Did I ever tell you what I do for a living?
When I was a little Bo,(not little little, had just turned 18) my dad brought me to work with him a on commercial vessel where I met all his "sealer" buddies. I really had no idea what a sealer was back then, I thought they sealed things for a living. Like boxes or containers and stuff. Boy was I wrong.
My dad went on to explaining the rules.
"Canada only allows 3 ways of doing this" (I still wasn't even sure wtf was going on)
"You can use a rifle or shotgun, provided the caliber is above 22, (canadas laws) but absolutely NO pistols or handguns".
"Or you can use a 'hakapik', if the pik breaks, and its under 4 feet in length you can be arrested" he warns me.
I'm getting really nervous and excited at this point.
We docked the boat by this vast body of ice where men literally went running off the boat with what looked like baseball bats. There was a frenzy of men slipping all over the ice it was hilarious.
But sure enough I see them storming (had to be at least 200 men) across the ice into this mass of black baby seal pups.
Now stay with me, there is a point to all this.
My dad yells "hurry! follow me!!" and I chased after him as one of the seals he had just clubbed had somehow managed to literally slide down the ice as he got on his feet and limped into the water like he was drunk.
My dad goes running after this injured, bleeding seal and I'm trying to not cover my eyes at this point. Grabed it by its hind flippers, but the fvckn thing slipped out of his grip and went swimming out into sea.
He goes "watch this", as the seal is bouncing up and down on the surface of the water trying to swim away, my dad takes out a shotgun and blasts the head right off it, as guys in the boat reach down with a net and scoop its corpse into the boat.
I was laughing my ass off. Even a PETA member would have laughed their ass
off watching that things head explode like a watermelon.
That day we got **42,000** seals on ice between all the men. Clubbing one after another after another, what was once a huge ice landscape was literally painted red with seal pup blood.
I thought it was a bit messed up, till we dock home, some guy comes walking over to my pops and counts out **$6,000** for literally 2 hours work. And it was that day that I realized my calling in life. Over time I got just as quick as my dad (you gotta be quick otherwise they hit the water and your outta luck) and in only 3 years I had already bought my first home (was 21 at this point).

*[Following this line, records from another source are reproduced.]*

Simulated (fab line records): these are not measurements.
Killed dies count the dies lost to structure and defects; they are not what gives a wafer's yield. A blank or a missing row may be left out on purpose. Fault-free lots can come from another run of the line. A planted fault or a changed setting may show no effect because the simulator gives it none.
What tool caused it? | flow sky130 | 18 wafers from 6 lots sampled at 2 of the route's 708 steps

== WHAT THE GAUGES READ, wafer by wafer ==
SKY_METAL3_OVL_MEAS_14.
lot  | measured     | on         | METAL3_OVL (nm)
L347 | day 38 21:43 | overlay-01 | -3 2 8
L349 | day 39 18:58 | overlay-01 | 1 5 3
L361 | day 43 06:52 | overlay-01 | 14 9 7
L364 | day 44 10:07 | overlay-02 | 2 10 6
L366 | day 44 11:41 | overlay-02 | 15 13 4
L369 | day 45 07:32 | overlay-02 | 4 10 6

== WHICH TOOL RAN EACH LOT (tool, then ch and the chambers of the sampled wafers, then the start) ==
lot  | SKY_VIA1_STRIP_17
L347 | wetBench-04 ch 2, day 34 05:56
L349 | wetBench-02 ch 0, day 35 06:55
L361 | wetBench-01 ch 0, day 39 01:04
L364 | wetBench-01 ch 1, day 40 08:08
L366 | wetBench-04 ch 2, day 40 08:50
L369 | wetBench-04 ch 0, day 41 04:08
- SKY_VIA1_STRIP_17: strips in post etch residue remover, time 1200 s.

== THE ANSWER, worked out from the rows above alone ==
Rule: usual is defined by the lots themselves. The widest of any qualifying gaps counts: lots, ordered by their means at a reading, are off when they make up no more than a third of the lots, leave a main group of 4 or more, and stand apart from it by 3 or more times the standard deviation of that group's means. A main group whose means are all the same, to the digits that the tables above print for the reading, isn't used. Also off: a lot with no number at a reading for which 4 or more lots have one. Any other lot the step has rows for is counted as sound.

So you can sit there and defend your cats and dogs. You can threaten me by locking me in a room so your husband can have prolonged anal sex with me. (which I don't really consider a threat fyi I'd prob enjoy it too much) But I want you to know, between me and you, when those baby seals are screaming for their worthless little lives, I will always be there, with a club over their head giving them a purpose in this world. To be made into coats.